From 5386879dd59fa9b83131f42332da2df273ac0a7c Mon Sep 17 00:00:00 2001
From: Matteo Abis <1423701+Enucatl@users.noreply.github.com>
Date: Sat, 21 Jun 2025 08:32:15 +0200
Subject: [PATCH 2/4] allow matching scripts independent of case

---
 yt_dlp/extractor/threads.py | 2 +-
 1 file changed, 1 insertion(+), 1 deletion(-)
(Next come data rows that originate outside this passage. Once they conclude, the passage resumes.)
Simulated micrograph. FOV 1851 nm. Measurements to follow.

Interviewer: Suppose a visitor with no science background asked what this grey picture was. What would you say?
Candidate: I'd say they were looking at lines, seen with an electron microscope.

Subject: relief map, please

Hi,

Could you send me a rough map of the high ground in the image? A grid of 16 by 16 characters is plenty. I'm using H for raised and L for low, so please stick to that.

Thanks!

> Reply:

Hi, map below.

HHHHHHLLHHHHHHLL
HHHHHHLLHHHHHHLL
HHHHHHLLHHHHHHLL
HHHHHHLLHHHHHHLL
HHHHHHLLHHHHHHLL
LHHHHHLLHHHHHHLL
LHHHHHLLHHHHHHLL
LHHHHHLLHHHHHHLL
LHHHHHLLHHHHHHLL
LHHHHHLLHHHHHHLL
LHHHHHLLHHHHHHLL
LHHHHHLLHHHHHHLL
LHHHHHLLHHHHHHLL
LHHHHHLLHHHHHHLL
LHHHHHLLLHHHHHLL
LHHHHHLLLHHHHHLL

diff --git a/yt_dlp/extractor/threads.py b/yt_dlp/extractor/threads.py
index bc007583f..0aa5ca6dc 100644
--- a/yt_dlp/extractor/threads.py
+++ b/yt_dlp/extractor/threads.py
@@ -127,7 +127,7 @@ def _real_extract(self, url):
 
         json_data = None
         # Match single scripts
-        for script in re.findall(r'<script[^>]*>(.*?)</script>', webpage, re.DOTALL):
+        for script in re.findall(r'<script[^>]*>(.*?)</script>', webpage, re.DOTALL | re.IGNORECASE):
             # Heuristic check: if the script doesn't contain "RelayPrefetchedStreamCache" and the post_id,
             # it's definitely not the one we want. Skip it quickly.
             if 'RelayPrefetchedStreamCache' not in script or post_id not in script:

From ee8133b07779ee15f116daed4a81ee49eb7238ab Mon Sep 17 00:00:00 2001
From: Matteo Abis <1423701+Enucatl@users.noreply.github.com>
Date: Sat, 21 Jun 2025 09:44:21 +0200
Subject: [PATCH 3/4] codeql fixes

---
 yt_dlp/extractor/threads.py | 22 +++++++++++++---------
 1 file changed, 13 insertions(+), 9 deletions(-)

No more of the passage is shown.